Friday, December 15, 2017

Whose Is It Really? Some Star Wars Thoughts

I mentioned here that I'm collecting my thoughts on the world of Marvel movies -- and truly, I am. That post will come eventually. Marvel and I have been through a lot together, so I've got a lot to say.

But as you've possibly heard mentioned, The Last Jedi was officially released today. So I've got Star Wars on the brain.


What got me thinking in a different direction (something besides the powerful primitive wave of emotion that must necessarily accompany the arrival of a new Star Wars movie, that is) was this review of The Force Awakens. It's from two years ago, from when TFA was newly released, and reading it now, as opposed to in the exhilaration of that time, I'm able to evaluate its thesis with (somewhat) less emotion attached.

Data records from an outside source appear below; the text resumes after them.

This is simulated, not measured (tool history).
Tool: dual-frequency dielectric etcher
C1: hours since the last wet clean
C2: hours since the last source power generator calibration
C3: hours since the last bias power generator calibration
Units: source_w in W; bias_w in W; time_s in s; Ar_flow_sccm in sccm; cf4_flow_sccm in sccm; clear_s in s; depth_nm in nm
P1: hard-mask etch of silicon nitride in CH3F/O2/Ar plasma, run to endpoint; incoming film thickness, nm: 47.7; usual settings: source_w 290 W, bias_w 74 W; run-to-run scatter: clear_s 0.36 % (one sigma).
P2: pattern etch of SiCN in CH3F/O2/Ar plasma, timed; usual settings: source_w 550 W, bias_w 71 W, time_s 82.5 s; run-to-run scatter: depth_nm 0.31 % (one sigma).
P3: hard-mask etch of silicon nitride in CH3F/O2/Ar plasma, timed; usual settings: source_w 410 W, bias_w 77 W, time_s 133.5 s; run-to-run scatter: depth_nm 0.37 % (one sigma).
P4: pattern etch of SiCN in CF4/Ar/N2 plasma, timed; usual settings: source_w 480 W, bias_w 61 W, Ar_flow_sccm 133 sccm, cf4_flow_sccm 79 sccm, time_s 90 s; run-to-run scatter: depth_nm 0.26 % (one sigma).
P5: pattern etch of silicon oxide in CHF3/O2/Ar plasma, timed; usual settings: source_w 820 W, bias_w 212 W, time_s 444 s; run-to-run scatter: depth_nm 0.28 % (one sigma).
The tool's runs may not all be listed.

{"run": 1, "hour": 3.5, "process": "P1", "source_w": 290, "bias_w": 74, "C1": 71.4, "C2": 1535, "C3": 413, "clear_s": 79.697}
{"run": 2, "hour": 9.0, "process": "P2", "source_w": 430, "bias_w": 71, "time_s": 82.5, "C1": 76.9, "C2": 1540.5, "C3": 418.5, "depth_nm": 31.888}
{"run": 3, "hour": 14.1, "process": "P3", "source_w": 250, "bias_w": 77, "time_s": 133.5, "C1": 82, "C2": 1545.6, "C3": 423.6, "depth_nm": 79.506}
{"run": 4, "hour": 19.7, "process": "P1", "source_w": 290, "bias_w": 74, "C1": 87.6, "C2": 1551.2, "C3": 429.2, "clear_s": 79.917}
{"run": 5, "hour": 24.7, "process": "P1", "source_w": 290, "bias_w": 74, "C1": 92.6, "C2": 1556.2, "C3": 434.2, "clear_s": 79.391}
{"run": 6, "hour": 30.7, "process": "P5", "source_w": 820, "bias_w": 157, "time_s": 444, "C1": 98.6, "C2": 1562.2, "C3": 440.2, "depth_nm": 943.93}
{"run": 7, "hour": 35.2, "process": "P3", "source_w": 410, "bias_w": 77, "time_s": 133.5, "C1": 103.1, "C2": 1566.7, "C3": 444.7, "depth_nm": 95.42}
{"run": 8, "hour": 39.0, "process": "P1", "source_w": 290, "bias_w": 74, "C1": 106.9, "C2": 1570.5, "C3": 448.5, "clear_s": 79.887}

The question raised there is a fair one: has appealing to the fans become more important than creating something strong and original?

Make no mistake -- I am one of "the fans." If Marvel and I can be said to go way back, Star Wars and I go way way back. I began my relationship with that world something like fifteen years ago, as a kid watching the original trilogy in spellbound awe. The prequels were also fun to watch, although I haven't felt moved to return to them as I have (repeatedly) to the trilogy that started it all. They were flashy, but the magic wasn't there.

It's become popular to the point of cliche to revile George Lucas for "ruining" Star Wars with episodes 1-3, and I have at times been one of those people. It's strange: we who love the stories Lucas told have hated him for doing as he chose to do with something that we perceived as our own. It's a beautiful property of storytelling that the people who hear a story can claim a certain kind of ownership of it; I interact actively with stories that I find meaningful, instead of passively experiencing them and moving on with my life (as I do with stories that just don't excite me). But just because I find meaning in a story doesn't actually mean that I have the power to choose its path.

Or does it? Literary criticism (which, despite its official title, applies to far more than literature) has been moving toward reader-created meaning for a long time. That trend has its detractors (I know several personally who are vehement in their dislike) but the movement is strong. The idea is that when I experience a story, I create meaning within the framework the story presents to me. George Lucas may have intended Princess Leia to fulfill a certain function within the story (Macguffin, sex symbol, and who knows what else) but I can choose to see her in a different light -- and if you are on board with modern critical thinking, not only can I choose to do so, but I should.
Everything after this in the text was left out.